HC Deb 24 November 1919 vol 121 cc1581-4

The Electricity Commissioners shall have power on the application of any district electricity board, after hearing the parties interested, by Order to require any authorised undertakers to give such reasonable facilities for the supply of electricity within their area of supply as may be specified in the Order, including the provision Of new works, and if any authorised undertakers are unable or unwilling to comply with any such Order, the Board of Trade, on the representation of the Electricity Commissioners, shall have power notwithstanding anything in this Act either—

  1. (a) to order that the undertaking of the authorised undertakers, or any part thereof, shall be transferred to the district electricity board upon the terms prescribed by Section two of the Electric Lighting Act, 1888; or
  2. 1582
  3. (b) to confer on the district electricity board power to supply electricity within the area of supply of such authorised undertakers, or any part thereof.


I beg to move, to leave out paragraph (b).

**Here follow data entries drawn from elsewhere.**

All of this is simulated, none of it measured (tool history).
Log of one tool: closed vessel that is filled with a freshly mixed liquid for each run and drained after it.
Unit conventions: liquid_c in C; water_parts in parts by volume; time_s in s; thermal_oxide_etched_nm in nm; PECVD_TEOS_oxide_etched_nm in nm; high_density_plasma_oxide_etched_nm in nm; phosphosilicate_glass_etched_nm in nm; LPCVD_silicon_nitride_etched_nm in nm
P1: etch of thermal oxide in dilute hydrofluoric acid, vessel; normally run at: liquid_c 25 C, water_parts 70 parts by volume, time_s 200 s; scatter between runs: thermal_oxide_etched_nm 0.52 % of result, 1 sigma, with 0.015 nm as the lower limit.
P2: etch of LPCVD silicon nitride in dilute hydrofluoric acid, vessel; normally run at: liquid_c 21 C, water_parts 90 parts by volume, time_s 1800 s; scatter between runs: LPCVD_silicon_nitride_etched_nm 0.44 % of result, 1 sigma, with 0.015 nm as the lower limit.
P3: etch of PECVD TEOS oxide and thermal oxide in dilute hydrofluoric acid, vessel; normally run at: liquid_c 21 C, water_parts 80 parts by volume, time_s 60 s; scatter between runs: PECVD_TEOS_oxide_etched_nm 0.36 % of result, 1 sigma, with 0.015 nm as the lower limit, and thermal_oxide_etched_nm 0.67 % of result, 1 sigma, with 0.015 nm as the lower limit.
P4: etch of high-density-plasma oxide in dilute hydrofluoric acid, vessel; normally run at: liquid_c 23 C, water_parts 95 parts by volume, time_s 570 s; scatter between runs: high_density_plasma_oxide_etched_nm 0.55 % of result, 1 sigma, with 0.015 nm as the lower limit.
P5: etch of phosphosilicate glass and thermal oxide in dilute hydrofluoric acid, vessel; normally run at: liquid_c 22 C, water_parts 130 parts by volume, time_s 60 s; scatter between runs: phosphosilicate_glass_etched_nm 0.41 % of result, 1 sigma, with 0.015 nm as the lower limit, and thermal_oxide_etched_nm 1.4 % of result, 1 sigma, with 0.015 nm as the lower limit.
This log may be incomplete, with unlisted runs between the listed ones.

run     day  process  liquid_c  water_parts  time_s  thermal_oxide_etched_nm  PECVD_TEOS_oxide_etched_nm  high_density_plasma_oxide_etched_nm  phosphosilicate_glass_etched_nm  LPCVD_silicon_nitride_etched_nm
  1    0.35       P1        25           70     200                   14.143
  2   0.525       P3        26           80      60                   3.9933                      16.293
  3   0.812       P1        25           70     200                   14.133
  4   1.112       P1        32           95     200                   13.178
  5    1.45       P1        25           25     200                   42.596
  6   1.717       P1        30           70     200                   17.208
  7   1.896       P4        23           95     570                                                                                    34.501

This Clause empowers the Commissioners to require authorised undertakers to give facilities for the supply of electricity, including the provision of new works, and if the undertakers are unable or unwilling to comply with the Order then they may be required forthwith to sell their undertakings to the district board, or the district board may be given powers to supply within the area of the undertakers. The point of my Amendments, briefly, is this: If the undertakers do not see their way to the expenditure, they may forfeit the remainder of their Parliamentary tenure, or they may be exposed to the competition of the wholesale suppliers. There is no limit to the location, or the character or the magnitude of the new works which the undertakers may be called upon to provide. It is obvious, therefore, that it would be possible for the Electricity Commissioners, at the instance of the district board, to call upon the undertakers to tarry out works outside their area of supply, for which they have at present, and under the Bill, no legal powers—works which in their discretion, they think likely to be unremunerative or for which they are unable to find the capital. If they fail to comply with the Order to carry out these works, then they are to be penalised by the expropriation of the remainder of their tenure without any compensation; or, as an alternative, they may be exposed to the competition of the wholesale suppliers—that is to say, the district board. What would be the result? That competition might result in the destruction of the whole business of the undertakers, and I therefore, submit that it is necessary, in order to protect them against such an obvious injustice, to leave out paragraph (b).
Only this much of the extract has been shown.